Netanyahu's Likud party to vote against Palestinian state on Tuesday

The party has long opposed the creation of a Palestinian state, and will solidify this position yet again on Tuesday.

Prime Minister Benjamin Netanyahu at a Likud convening, January 25, 2015 (photo credit: MARC ISRAEL SELLEM/THE JERUSALEM POST)
Prime Minister Benjamin Netanyahu at a Likud convening, January 25, 2015
(photo credit: MARC ISRAEL SELLEM/THE JERUSALEM POST)
Prime Minister Benjamin Netanyahu's Likud Party opposes the creation of a Palestinian state and must consider alternatives to the two-state solution, according to a proposal set to pass Tuesday in a meeting of the Likud's ideological bureau in Ariel.
Netanyahu helped lead efforts initiated by a group of Likud activists to pass a proposal opposing a Palestinian state in the Likud central committee in May 2002. That proposal was opposed by then-prime minister and Likud leader Ariel Sharon and paved the way for his departure from the party.
As prime minister in June 2009, Netanyahu endorsed the two-state solution in a speech at Bar-Ilan University. His associates have tried to delay and prevent Tuesday's vote, which could embarrass the prime minister at a sensitive time in international relations.
But Mateh Binyamin Regional Council Likud branch head Shevah Stern, who chairs the party's Nationalist Forum, said that following the murder of Yosef, Chaya, and Elad Solomon, this is the ultimate time to reinforce the proposal he initiated 15 years ago.

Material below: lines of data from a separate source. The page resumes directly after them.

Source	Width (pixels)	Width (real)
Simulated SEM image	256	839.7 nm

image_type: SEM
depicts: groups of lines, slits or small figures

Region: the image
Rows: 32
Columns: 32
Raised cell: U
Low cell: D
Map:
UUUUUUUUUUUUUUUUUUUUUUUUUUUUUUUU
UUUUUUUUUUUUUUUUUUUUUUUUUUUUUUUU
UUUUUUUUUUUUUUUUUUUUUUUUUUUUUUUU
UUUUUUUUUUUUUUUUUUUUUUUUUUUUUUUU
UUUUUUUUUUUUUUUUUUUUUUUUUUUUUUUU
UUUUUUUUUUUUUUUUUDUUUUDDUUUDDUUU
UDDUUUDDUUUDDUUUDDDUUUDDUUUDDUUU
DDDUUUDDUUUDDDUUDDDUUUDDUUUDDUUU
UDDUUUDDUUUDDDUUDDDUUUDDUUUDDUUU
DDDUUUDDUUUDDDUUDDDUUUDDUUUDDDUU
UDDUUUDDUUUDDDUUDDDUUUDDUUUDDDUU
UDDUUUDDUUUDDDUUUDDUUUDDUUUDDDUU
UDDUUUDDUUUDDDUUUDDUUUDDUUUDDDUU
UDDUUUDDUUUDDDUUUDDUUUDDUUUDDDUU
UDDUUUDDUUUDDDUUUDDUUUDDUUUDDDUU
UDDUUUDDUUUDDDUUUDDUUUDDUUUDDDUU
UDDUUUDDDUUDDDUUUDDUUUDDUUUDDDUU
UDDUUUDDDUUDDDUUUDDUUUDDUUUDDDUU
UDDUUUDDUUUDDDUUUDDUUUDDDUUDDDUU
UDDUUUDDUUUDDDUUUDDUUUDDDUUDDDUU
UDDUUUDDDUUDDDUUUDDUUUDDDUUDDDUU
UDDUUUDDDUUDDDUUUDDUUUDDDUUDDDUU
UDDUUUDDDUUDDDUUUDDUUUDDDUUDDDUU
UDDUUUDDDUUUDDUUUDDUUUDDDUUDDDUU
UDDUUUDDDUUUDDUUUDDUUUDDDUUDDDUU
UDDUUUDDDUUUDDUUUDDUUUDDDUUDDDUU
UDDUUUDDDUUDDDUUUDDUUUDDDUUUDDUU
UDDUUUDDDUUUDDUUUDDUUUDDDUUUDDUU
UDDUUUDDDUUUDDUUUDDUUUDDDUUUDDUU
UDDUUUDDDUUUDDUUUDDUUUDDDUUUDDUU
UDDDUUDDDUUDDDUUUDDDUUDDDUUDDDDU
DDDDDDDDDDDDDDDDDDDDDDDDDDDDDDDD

"I am not making problems for the prime minister," Stern said. "We are not acting against the prime minister but we do want to have an influence on him and other ministers to follow the path of Likud, which is against a Palestinian state."
Getting the ideological bureau to schedule Tuesday's vote took Stern more than a year. He had to draft the support of a fifth of the bureau's members to initiate the meeting and put it on the agenda, and then he used legal means to prevent delaying the vote.
The proposal also would make the party officially oppose a Saudi peace plan that calls for unlimited Palestinian refugees to enter Israel and a now-defunct French diplomatic proposal that was championed by the previous administration of Francois Holland.
It would also require Netanyahu to start preparing for the possibility of the collapse of the Palestinian Authority, an issue that has been championed by the head of the ideological bureau, Environmental Protection Minister Ze'ev Elkin.
Stern and his allies in the Nationalist Forum also intend to pass proposals calling for unlimited construction in Judea and Samaria and annexing their Jewish communities at a Likud central committee meeting that is expected to take place in September.
Netanyahu has been trying to stall and prevent those votes as well, telling a conference organized by the right-wing newspaper Makor Rishon on July 4 that he is on the Right, and he does not need anyone to strengthen him from the Right.
"If he's on the Right, then that's terrific," Stern said. "Being on the Right means annexing the land. We don't need to do just what he wants, The party has institutions, and they make decisions, too. He does not rule alone. He's not a dictator."